AKRON—Goodyear is betting a sizable amount, possibly as much as eight figures per year, that a 2.5-inch square patch on the Cleveland Cavaliers' redesigned jerseys next season will be a worthwhile investment on a team with as much global appeal as almost any in the NBA.
While the regional ties between the Cavs and the Akron-based tire manufacturer are important—and made for an interesting story when the two organizations announced a jersey patch sponsorship on May 15—the deal goes well beyond the area where Cavs' star LeBron James was raised.
"For Goodyear, this relationship has to be bigger than just two Northeast Ohio companies," said Seth Klugherz, Goodyear's director of North American marketing.
"And certainly for us, one of the key elements is to continue to build our top-of-the-line awareness for the Goodyear brand."
To do so, the tire maker often turns to sports, which accounted for 93 of the top 100 live-viewed TV programs of 2015.
Klugherz—who said "live sports is DVR-proof"—wouldn't disclose how much of Goodyear's $355 million global ad spend in 2016 went to sports, but it had to be a sizable amount, considering the company's massive presences in varied realms such as college football and auto racing.
During the 2017-18 NBA season, when teams will first start wearing the sponsorship patches on the upper left of their jerseys, Goodyear's hoops presence will rival its place in the other sports.
The deal with the Cavs, according to Crain's Cleveland Business sources and various reports, is for $7 million to $10 million per year and extends past the three years of the NBA's pilot program for the jersey ads.

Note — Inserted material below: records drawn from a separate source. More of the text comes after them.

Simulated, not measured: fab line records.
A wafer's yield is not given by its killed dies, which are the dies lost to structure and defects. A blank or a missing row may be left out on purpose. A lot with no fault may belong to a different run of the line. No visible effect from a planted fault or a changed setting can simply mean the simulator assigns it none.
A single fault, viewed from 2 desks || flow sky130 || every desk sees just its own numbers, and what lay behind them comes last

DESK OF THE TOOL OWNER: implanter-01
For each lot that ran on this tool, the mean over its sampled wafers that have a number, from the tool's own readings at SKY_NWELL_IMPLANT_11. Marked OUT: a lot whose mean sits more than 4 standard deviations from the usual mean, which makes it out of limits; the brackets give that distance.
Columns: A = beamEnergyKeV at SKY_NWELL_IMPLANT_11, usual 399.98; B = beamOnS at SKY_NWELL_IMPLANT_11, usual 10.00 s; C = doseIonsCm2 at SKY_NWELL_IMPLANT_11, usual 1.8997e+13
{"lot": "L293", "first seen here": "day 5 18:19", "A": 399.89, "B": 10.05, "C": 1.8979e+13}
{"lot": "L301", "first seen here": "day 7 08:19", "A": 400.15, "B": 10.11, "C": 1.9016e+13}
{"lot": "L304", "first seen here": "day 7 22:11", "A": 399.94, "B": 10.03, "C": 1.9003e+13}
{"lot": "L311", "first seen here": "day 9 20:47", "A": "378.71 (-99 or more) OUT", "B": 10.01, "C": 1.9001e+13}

Eric Smallwood, managing partner of Apex Marketing Group Inc., a sports sponsorship and analytics firm in St. Clair, Mich., has calculated the exposure value of a jersey patch on the likes of James and Kyrie Irving at $22 million to $29 million per year.
Smallwood bases that value on factors such as star power, team success, home and away attendance, jersey sales, social media, appearances on the popular NBA 2K video game and trading cards.
The Cavs—who led the league in road attendance in 2016-17, were second in home attendance and are fifth with a combined 15 million-plus followers on Facebook, Instagram and Twitter—check every box in that regard.
Those metrics, plus three consecutive appearances in the NBA Finals, helped them secure a jersey patch deal that is believed to be the richest of the six that have been announced.
Still, Goodyear is going to get a quality return on investment, Smallwood said.
Turner gets a cut, too
The deal also includes one of the league's two major TV partners in Turner Sports, the first of its kind for a jersey patch sponsorship, and one that allowed the Cavs to accomplish an NBA mandate that Turner — through its TNT cable channel — and ESPN get an opportunity to benefit from such sponsorships.
Turner Ignite, the company's in-house sports marketing agency, is tasked with bringing the gold Wingfoot patch "to life through storytelling," Matt Hong, Turner Sports' chief operating officer said.
The first example aired during TNT's Game 1 broadcast of the Eastern Conference finals on May 17. That night, as the Goodyear Blimp hovered over a Quicken Loans Arena watch party, a graphic showed a wine jersey with a gold Wingfoot logo being unfurled from the blimp.
"You'll see more and more of that," Klugherz said.
The jersey patch is the headliner, and the TV ads are catchy, but the three-way deal involving the Cavs, Goodyear and Turner is a complicated one that, according to sources, includes various other assets that ensure the Akron company and the Cavs remain partners for quite a while.
The contract also features a suite at Quicken Loans Arena, season tickets, courtside and midlevel LED signage in the arena, a position at the front of the arena's basket stanchions, a presence in the organization's youth basketball initiatives and other community-related assets.